According to Engadget, a new method for transmitting radio frequencies wirelessly was developed by researchers at the Harvard University School of Engineering and Applied Sciences. In an update posted on the school's website, this new method is explained as involving the use of a semiconductor laser to "emit microwaves wirelessly, modulate them, and receive external radio frequency signals."

While conventional lasers are able to emit single frequencies of light at a time, the laser frequency combs used in the new method are able to emit multiple frequencies at the same time. As noted in Harvard's post, those frequencies "beat together to generate microwave radiation." From these laser frequency combs, the researchers were able to generate terahertz frequencies, which are wavelengths capable of moving "data hundreds of times faster than today’s wireless."

Once the necessary microwaves were generated, the researchers also demonstrated how they transmitted them:

"The first thing the new device needed to transmit microwave signals was an antenna. So, the researchers etched a gap into the top electrode of the device, creating a dipole antenna (like the rabbit ears on the top of an old TV).  Next, they modulated the frequency comb to encode information on the microwave radiation created by the beating light of the comb. Then, using the antenna, the microwaves are radiated out from the device, containing the encoded information.  The radio signal is received by a horn antenna, filtered and sent to a computer. The researchers also demonstrated that the laser radio could receive signals. The team was able to remote control the behavior of the laser using microwave signals from another device."

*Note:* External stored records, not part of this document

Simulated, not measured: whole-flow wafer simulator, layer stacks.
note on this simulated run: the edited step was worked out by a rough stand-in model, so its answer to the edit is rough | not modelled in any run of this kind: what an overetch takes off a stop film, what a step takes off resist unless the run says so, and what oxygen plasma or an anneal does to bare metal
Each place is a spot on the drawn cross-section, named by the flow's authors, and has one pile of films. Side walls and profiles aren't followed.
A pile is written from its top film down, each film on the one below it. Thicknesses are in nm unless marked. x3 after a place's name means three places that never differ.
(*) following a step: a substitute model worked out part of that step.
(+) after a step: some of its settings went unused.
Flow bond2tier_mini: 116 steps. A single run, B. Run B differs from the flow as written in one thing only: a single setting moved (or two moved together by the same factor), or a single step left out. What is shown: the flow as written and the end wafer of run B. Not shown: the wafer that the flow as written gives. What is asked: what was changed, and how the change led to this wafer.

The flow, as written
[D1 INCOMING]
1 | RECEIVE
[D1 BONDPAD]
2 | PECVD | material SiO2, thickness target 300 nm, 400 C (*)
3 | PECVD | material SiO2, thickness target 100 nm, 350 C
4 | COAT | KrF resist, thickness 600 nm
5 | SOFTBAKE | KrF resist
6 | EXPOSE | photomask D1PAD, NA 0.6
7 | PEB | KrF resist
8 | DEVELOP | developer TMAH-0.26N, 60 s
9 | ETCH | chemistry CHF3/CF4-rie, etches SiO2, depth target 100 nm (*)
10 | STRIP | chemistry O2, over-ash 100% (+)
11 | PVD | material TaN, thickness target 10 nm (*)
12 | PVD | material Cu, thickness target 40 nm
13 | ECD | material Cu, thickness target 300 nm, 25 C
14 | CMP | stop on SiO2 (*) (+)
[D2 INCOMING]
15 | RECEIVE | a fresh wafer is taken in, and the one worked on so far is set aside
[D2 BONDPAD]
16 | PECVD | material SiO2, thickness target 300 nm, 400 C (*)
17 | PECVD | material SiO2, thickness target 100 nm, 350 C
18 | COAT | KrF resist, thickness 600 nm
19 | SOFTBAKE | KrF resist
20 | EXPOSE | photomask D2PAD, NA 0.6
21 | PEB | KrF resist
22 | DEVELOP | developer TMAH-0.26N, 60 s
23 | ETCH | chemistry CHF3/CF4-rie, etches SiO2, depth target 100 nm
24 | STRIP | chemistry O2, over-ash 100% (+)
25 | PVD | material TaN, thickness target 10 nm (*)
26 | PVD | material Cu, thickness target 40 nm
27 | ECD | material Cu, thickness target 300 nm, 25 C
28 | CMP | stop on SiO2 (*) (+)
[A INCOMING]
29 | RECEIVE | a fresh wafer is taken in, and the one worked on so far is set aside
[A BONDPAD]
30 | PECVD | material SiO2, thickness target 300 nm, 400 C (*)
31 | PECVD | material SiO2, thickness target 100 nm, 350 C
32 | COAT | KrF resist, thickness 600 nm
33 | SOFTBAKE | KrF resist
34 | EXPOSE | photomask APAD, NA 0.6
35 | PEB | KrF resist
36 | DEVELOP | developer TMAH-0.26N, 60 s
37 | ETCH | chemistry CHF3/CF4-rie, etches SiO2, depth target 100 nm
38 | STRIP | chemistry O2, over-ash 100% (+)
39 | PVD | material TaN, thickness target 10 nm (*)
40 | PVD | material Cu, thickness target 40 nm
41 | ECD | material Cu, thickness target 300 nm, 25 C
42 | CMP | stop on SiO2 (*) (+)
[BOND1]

The first thing the researchers transmitted was actually a song, Dean Martin's Volare.

While Harvard's laser radio transmission method may be a promising first step toward using terahertz frequencies to achieve what the university refers to as "ultra-high-speed Wi-Fi," it's still worth mentioning that there is still a ways to go in actually implementing terahertz wireless communication.

The full journal article detailing the researchers work in developing the laser radio transmission method was published in April in the Proceedings of the National Academy of Sciences.